It was reported by Finder.com that in the past year, approximately“34% of Americans have taken out personal loans.” On top of this, the Class of 2017 was said to have left school with an average of $39,400 in student loan debt. From loans to credit cards, the amount borrowed each year continues to increase across age groups and income levels. Since it is easier than ever before to spend your money, it’s crucial to think of ways to limit the amount of debt incurred. One way is to strategically use your home to earn added income.
Not sure how to go about using your home to make money? Explore three key strategies for making the most (financially) of your living space.
Use the equity in your home
Is your home worth more than what you owe on it? Using your property to make money has always been a popular choice among homeowners. You might also consider if you’re open to moving to a less expensive home. Whether your property values have gone up since you moved in, or you simply don’t need as large of a home as you used to, many individuals are downsizing to make tens of thousands of dollars from their home. For example, if you live in a home that is now valued at $200,000, and you only owe $100,000, you could theoretically sell your home, pay off your existing loan, put down a sizable downpayment on something a bit smaller, and have plenty of cash to spare.
Rent out your home to travelers
Websites such as Airbnb and VRBO have become an extremely popular way for people to make money off of their homes. This is especially true for those who live in areas of the globe where tourists visit frequently. According to the latest figures, those who rent out their home on Airbnb can make anywhere between $200 per month and $10,000 per month. Travel and Leisure reports that about 50% of hosts make $500 or more each month. If you are traveling frequently, or if you just don’t spend much time at home, this is a fantastic option for creating a sizeable and passive side income from your property.

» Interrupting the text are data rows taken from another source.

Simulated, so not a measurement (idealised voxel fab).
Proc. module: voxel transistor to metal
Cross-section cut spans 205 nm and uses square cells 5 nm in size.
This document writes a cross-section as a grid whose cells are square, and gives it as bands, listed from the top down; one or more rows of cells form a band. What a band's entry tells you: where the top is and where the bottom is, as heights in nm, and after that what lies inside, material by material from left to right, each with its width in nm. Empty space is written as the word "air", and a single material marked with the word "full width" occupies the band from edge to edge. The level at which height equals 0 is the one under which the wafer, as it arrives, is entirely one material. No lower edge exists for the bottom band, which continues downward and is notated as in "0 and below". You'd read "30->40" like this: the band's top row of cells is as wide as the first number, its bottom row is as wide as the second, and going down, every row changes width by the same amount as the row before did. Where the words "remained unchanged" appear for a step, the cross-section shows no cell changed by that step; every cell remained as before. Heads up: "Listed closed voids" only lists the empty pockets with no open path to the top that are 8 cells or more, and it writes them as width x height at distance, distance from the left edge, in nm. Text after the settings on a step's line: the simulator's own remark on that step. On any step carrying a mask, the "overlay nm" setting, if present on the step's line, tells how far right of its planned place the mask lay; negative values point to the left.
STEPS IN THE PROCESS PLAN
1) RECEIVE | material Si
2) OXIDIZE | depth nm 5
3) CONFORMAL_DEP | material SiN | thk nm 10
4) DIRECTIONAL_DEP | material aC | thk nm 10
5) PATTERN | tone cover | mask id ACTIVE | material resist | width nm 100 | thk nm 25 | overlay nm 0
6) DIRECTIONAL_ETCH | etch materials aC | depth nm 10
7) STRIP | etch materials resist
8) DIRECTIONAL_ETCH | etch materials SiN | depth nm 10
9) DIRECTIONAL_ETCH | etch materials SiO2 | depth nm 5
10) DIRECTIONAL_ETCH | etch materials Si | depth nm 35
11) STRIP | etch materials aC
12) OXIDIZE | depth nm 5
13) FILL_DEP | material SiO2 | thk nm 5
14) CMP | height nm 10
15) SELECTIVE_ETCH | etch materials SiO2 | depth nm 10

Use one room as a home office for a tax deduction
Do you work from home for your job? Although it does not apply in all situations, many individuals who work out of their home can use their home office as a deduction. If you meet the criteria, you could be looking at some extra cash each year. For the simplified version of this tax deduction, homeowners can deduct “$5 per square foot for up to 300 square feet of space.” Since the criteria for this tax deduction varies, you will want to be sure to consult with a tax professional to determine if you are eligible.
Using your home to make added income is an effective, yet often overlooked strategy. From downsizing your home to renting out a room (or the entire place), be sure not to miss out on the exciting ways to make the most out of your property.